I encountered what appears to be a "gotcha" with dates. Wondering if this is expected behavior, or potentially room for improvement.
If you index a float value into a date field, by default Elasticsearch allows it. And, in fact, searches and aggregations work as expected. In my case, it appears that it chopped the fractional part, and accepted the rest as an epoch_millis date, which fit my need.
The problem comes later when you want to, for example, update the document with a new field. Or reindex the entire index. Elasticsearch errors with 'mapper_parsing_exception'.
These three steps reproduce the problem for me (in the Kibana Dev Tools console):
PUT /test/
{
"mappings": {
"properties": {
"some_date": {
"type": "date"
}
}
}
}
POST /test/_create/1
{
"some_date": 1616619193352.3
}
POST /test/_update/1
{
"doc": {
"some_text": "just a test"
}
}
Which returns:
{
"error" : {
"root_cause" : [
{
"type" : "mapper_parsing_exception",
"reason" : "failed to parse field [some_date] of type [date] in document with id '1'. Preview of field's value: '1.6166191933523E12'"
}
],
"type" : "mapper_parsing_exception",
"reason" : "failed to parse field [some_date] of type [date] in document with id '1'. Preview of field's value: '1.6166191933523E12'",
"caused_by" : {
"type" : "illegal_argument_exception",
"reason" : "failed to parse date field [1.6166191933523E12] with format [strict_date_optional_time||epoch_millis]",
"caused_by" : {
"type" : "date_time_parse_exception",
"reason" : "date_time_parse_exception: Failed to parse with all enclosed parsers"
}
}
},
"status" : 400
}
Of course, the floats that were indexed were a mistake. That has been fixed now. It just seems to me that the treatment of float values ought to be consistent. Either error out during document indexing, to indicate the value is not a valid date. Or, during update/re-index, allow the same kind of flexible treatment of date values. Allowing floats, but truncating the fraction as during initial indexing.
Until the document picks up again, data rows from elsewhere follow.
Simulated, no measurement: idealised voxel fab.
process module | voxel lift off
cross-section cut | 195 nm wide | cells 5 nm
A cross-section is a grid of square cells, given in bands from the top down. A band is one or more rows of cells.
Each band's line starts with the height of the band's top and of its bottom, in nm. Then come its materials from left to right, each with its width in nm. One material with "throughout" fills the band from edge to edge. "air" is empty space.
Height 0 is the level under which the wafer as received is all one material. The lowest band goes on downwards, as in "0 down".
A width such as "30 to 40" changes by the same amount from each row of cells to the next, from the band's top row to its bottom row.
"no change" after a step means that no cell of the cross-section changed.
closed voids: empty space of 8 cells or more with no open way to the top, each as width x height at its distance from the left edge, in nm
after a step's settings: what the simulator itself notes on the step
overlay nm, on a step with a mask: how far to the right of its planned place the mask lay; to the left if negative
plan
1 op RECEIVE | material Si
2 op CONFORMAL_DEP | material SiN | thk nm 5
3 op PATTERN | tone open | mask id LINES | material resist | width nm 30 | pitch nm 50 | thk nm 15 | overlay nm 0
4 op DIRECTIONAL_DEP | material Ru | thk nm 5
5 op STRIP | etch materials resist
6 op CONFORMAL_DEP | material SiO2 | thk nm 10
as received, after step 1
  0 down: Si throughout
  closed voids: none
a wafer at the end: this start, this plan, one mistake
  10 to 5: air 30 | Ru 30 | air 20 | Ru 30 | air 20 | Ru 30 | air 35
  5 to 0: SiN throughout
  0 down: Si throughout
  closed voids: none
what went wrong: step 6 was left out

If I had my choice, I would have preferred that Elasticsearch reject these floats upfront during indexing, so that I would have known about the error sooner.
Curious to know if anyone else has encountered this, or if perhaps I'm missing something. Is there a way to make Elasticsearch more restrictive on the types of values it allows as dates during indexing?